Weathered Wood

We all know that when wood "ages" or sits out in the weather it takes on an entirely different look.

Here our own Fran Casselman gives nature a helping hand and explains how easily you can speed up the process. In this project Fran took our Unfinished Picnic Table #64005 and in short order gave it a great weathered look.

You could use the same process on almost any unfinished wood.

Here's how...
I used Prismacolor permanent artist's markers in:
40% French Gray (#158) main overall color
60% French Gray (#160) shaded/darker areas, optional
90% French Gray (#163) defines planks, nails

Artist's markers are solvent-based and permanent. They are sold in art supply stores and sometimes in larger, well-stocked craft stores, and are readily available from a variety of Internet retailers. The list price for this brand's individual markers — which have both broad and fine points in the same marker — is a little over $4, but usual retail price is much less. Stored properly (caps tight), they will last for many years and help you finish many projects.

The #64005 unfinished picnic table comes with a very smooth surface, so no sanding is needed. The marker will not raise the grain.

Test colors on the underside, to see the finished look and try the technique. Start with the 40% gray and color the wood in quick, long strokes with the grain. It will look streaky when wet but will dry quickly. Try to cover an area evenly with one stroke and immediately make the second stroke right next to the first. As long as you are working "wet-to-wet" the color will dry evenly. Realistically, however, some streakiness is appropriate in real weathered wood. Color the entire table.

The end grain (short edges of the table and bench tops, for example) will absorb more of the pigment and dry darker than the main color. This is appropriate and exactly the look you want.

If you want to add shaded areas, use the 60% gray. I darkened one plank on the table top and added some streaking below where cross members meet the legs.

The "nails" were added with the fine point of the 90% gray marker. Practice on the underside first, because only the tiniest touch is needed. The grain will pick up the color and lengthen your dot, but this is exactly what would happen as exposed wood gets stained by the oxidation from metal fasteners. Placement of the "nails" should match the table and bench supports. Use a Post-It note or a piece of masking tape to keep the line straight.

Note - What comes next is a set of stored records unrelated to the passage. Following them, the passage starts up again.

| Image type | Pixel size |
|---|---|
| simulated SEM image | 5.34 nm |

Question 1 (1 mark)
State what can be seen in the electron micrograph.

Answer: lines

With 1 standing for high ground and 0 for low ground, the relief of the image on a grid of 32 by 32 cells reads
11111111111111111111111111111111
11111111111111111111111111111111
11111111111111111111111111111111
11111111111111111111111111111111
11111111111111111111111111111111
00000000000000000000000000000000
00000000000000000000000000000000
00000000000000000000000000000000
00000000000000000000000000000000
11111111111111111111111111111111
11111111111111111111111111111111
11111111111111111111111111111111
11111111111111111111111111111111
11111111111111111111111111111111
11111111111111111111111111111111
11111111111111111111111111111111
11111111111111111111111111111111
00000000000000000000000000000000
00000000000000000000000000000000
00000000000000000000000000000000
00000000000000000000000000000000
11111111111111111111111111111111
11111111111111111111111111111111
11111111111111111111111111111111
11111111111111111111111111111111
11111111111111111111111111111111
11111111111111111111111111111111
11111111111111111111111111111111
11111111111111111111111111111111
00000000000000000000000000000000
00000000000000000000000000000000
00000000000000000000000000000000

I darkened the lines between the planks with the fine point of the 90% gray because I wanted it to show well in the photo, but the 60% gray might be dark enough for the look you want.

Add shading or streaking until you get a look you like, and you're done. No additional finish is needed, but you can use a fine matte spray sealer if you wish.

Any marker stains on your fingers will come off easily with rubbing alcohol.